Now USA Today reports that the Justice Department wants
Internet companies to track and store user information,
like what they're looking at on-line. It's just to
catch child pornographers and terrorists, they assure
us. That's why they need to know where you and I and
my dotty old aunt Ruth are cruising on the information
superhighway. Forgive me if I'm a little cynical, but
if the President says it's hot in Houston, I'm checking
the weather map.

After all, even insiders say inconvenient facts are
doctored when politics are in play, and politics are
always in play. Upon leaving the administration,
former head of Homeland Security Tom Ridge confessed
that, under political pressure, he issued 'Terror
Alerts' on the flimsiest of evidence. For instance, he
raised the orange flag right after the 2004 Democratic
Convention nominated John Kerry. Notice how you haven't
seen any since?

Sure, there was President Bush's claim this February
that the feds foiled a 2002 plot to blow up the U.S.
Bank Tower in downtown Los Angeles. Strangely, nobody
said anything about it at the time. L.A. Mayor Antonio
Villaraigosa said he learned about the alleged plot
watching Bush's speech on TV, which, funny enough, Bush
gave while under fire for his warrantless wiretapping
scheme. Probably just a coincidence.

Funnier still, the guy in charge of domestic spying now
runs the CIA. Break the law, get a promotion.
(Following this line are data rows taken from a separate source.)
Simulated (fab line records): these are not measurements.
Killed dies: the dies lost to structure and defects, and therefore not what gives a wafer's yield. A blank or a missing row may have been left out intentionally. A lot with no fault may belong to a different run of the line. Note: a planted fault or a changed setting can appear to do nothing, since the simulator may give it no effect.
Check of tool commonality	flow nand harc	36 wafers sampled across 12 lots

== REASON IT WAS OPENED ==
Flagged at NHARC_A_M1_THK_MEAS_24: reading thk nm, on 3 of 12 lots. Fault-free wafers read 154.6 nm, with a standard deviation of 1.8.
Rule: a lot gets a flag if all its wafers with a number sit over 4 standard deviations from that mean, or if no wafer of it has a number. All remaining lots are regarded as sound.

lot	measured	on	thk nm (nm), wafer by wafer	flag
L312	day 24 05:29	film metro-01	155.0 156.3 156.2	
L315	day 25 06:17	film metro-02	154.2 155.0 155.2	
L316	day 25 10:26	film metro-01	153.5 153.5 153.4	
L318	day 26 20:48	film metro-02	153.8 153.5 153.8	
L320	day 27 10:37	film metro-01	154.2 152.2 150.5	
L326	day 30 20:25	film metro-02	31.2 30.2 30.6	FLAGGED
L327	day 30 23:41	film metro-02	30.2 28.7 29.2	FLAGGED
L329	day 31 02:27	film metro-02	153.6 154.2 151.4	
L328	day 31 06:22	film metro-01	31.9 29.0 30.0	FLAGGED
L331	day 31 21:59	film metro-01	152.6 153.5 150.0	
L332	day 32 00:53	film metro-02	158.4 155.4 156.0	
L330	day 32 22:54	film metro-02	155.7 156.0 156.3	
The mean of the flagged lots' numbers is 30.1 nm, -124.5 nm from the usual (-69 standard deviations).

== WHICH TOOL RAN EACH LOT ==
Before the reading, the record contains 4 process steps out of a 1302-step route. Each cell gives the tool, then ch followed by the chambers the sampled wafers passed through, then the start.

We found out about this - illegal spying, secret
prisons, the whole shebang - because public servants
with a conscience and respect for the Constitution
leaked it to reporters. The response from Bush's
minions is not to stop committing crimes, but to spy on
leakers and the reporters they're talking to.

Attorney General Alberto Gonzales threatened reporters
who publish leaks with prosecution for espionage. An
FBI source told ABC News investigative reporter Brian
Ross that his and other reporters' phone calls are
being monitored, and Ross says sources are afraid to
speak to him now. These days, you don't have to kill
the messenger - just tap his phone and threaten him with prison.

The Reagan era (circa 1984, aptly) gave us the doctrine
of 'plausible deniability,' which says you can do
anything - say, sell weapons to enemy states to buy back
hostages and fund right-wing death squads - so long as
you're insulated by enough bureaucratic layers that you
can say you didn't know about it.

For Bush, there's no deniability, and nothing he says
is plausible. In fact, he brags about his no-holds-
barred fight against terrorism and its successes (which
you'll just have to trust him on, because it's all
super-secret stuff). In the same breath, he says
'tough luck' to anyone whose freedom is stolen in the
struggle. If you complain too loudly, well, it's
because you hate America.

'The people can always be brought to the bidding of the
leaders. All you have to do is to tell them they are
being attacked, and denounce the pacifists for lack of
patriotism.' Hitler's sidekick Hermann Goering said
that. He knew a thing or two about fascism, jackbooted
thugs, bloodthirsty propaganda and all. That's Orwell's
vision of totalitarianism, about 60 years out of date.

Today's thought police wear wingtips and propagandize
with bland reassurances and contradictory denials: 'We
didn't do anything, and we only did it to protect you.'

If 1984 were written today, Big Brother would be
laughed off as the work of an unimaginative hack.